Their combined pay in salary, bonus and 'long-term compensation' (mostly stock options) topped $2 billion for 1998. Nor were these all shining stars. In the latest Fortune rankings, Disney came 162nd out of 500 companies in total return to shareholders, while GE was 117th. Yet it's this return which supposedly justifies America's grotesque pay packets.

The remuneration, however gigantic, is presented as a mere smidgen compared to the 'shareholder value' (i.e, stock market valuation) the bosses have 'created'. So GE's celebrated Jack Welch, having already pouched a billion, will garner another $43 million in this, his final year, as an incentive to meet his targets. The implications are riveting. Would Welch otherwise play golf and let the company (and his shares) go to rack and ruin?

Devil's (or Welch's) advocates have found a new argument in the bountiful rise of the US economy. Business Week, the source of the American statistics, compares eight expansive years with a Europe struggling 'to boost growth and entrepreneurialism' and a Japan 'mired in recession': while 'US executives are energising older companies and creating new ones daily'.

Ergo, these costly shenanigans can no longer be dismissed as American extravaganzas, like tail-fin Cadillacs or the Lewinsky affair, of no concern to sober citizens elsewhere. If Europe wishes to match US performance, companies must match US pay, right? The pay bonanzas have long been acting like reverse gravity on European rewards, irresistibly tugging them upwards. Britain is in the van, with men like Jan Leschly of SmithKline Beecham trying especially hard: his latest package is worth $140 million.
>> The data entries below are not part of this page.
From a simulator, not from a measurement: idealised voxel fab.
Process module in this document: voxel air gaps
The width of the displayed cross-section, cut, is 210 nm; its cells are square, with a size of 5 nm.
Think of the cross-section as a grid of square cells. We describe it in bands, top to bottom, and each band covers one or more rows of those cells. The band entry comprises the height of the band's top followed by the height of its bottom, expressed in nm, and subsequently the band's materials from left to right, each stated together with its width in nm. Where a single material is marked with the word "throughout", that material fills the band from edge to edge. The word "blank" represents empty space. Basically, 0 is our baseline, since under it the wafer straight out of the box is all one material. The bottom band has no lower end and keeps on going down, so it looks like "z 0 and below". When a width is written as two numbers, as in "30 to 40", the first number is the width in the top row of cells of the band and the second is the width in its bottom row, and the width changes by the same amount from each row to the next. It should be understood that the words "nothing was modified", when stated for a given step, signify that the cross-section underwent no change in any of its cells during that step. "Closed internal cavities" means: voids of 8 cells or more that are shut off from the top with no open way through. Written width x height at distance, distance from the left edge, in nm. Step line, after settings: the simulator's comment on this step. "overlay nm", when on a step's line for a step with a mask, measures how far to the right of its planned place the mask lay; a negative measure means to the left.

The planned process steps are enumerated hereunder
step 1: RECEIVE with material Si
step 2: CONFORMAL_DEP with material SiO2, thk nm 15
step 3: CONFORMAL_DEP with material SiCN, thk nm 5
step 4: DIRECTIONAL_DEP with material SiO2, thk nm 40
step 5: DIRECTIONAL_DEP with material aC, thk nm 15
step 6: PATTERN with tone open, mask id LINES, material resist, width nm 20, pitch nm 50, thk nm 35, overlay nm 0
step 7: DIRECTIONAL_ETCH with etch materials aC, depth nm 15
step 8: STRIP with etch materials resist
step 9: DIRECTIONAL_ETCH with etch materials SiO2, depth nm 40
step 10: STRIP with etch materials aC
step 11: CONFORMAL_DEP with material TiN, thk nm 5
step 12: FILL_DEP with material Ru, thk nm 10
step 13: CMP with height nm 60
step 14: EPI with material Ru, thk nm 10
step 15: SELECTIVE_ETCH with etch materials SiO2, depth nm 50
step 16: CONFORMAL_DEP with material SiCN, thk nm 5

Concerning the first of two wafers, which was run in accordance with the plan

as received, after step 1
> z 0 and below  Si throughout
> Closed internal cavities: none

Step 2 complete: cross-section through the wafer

But BW asks a pertinent question: 'Are the sky-high pay and the sky-high performance linked?'. Actually, the sky-high only applies to the pay. Outside the electronic wonderland (the rocket-engine of US economic out-performance), the achievement of major companies has been patchy. Even super-stars have been slipping, including the legendary Coca-Cola.

With uncanny timing, Coke promptly went ex-growth after the untimely death of Roberto Goizueta (another option billionaire). His successor, Doug Ivester, though, need not wait to prove his worthiness and collect his undue reward. Already, his latest take totals $57 million. That doesn't place him among five executives who gave shareholders least for their money. That quintet is headed by Disney's Michael Eisner - last year's highest paid of all.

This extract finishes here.